Today marks the thirty-second anniversary of the Hama Massacre, which began on 2/2/1982 and lasted for 27 days, and in which approximately 30,000 were killed in addition to 15,000 that disappeared and have not been found since. Approximately 100,000 residents left the city after a third of the districts were completely destroyed, and other districts suffered wide-scale destruction. Tens of mosques and churches were wiped out, as well as old historic areas, due to tank shelling.
Forces of the Syrian army lead by the Defence Brigades which was chaired by Rifa’at al-Asad, the brother of the previous President Hafiz al-Asad, surrounded the city and bombed it before raiding it and committing massacres in almost every district, in addition to arresting a large number of residents.
At the time, the massacre witnessed a full media black-out due to the city being cut off from all forms of communication. Nobody was allowed to enter or exit the city. Due to this, no news of the massacre or images reached the outside the world, except very few.
In addition to the media blackout imposed during the massacre, international and local groups were unable to collect all names of victims or record the violations which had taken place. This was due to the fact that the years following the massacre were among the most harsh and brutal in the history of Syria.
The Hama Massacre represents the height of oppression which took place during the “years of blood” which stretched from the late seventies till the end of Hafiz al-Assad’s era in 2000. This model has also been represented by his son in his dealing with popular movements which began in March 2011 and which have continued till today.
The International Community has helped the culprits of the Hama Massacre to escape justice all these years, and has in face offered them security and helped them to move around Europe freely.
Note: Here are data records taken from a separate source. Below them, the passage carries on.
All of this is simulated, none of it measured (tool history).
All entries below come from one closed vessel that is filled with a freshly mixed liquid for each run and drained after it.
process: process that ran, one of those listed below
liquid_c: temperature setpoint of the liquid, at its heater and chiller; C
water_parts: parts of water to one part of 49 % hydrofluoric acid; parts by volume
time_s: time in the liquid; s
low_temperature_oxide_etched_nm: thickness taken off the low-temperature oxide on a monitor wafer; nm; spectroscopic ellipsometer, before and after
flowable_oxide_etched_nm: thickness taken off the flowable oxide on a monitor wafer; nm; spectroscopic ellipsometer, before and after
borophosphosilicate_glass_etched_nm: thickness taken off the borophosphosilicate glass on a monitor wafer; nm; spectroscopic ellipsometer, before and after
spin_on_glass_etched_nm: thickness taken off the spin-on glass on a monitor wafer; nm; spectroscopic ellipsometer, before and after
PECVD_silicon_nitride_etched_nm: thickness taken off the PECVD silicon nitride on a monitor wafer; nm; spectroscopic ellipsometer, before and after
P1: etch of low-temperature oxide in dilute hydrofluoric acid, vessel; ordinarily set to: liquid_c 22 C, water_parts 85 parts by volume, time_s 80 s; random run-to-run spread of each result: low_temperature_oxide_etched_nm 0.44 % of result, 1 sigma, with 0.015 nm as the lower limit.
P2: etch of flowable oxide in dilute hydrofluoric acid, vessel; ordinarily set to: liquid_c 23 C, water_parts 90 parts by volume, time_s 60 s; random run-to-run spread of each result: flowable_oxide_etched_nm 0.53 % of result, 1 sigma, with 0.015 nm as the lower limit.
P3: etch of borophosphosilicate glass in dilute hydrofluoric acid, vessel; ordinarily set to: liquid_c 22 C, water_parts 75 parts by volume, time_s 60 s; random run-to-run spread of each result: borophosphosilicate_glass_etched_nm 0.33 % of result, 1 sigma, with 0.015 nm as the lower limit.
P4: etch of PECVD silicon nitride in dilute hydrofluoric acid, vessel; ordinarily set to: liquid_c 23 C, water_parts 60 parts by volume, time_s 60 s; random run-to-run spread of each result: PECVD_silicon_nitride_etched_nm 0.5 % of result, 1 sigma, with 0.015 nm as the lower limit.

The Hama Massacre is a similar crime to other massacres and dangerous human rights violations: it cannot be dropped due to the passing of time nor can its criminals be allowed to escape punishment. It is incumbent upon the international community to work very hard in order to establish a system of human rights in Syria, and especially due to the impact on the region as a whole, instead of focusing its efforts on finding safe outlets for criminals and preventing them from justice.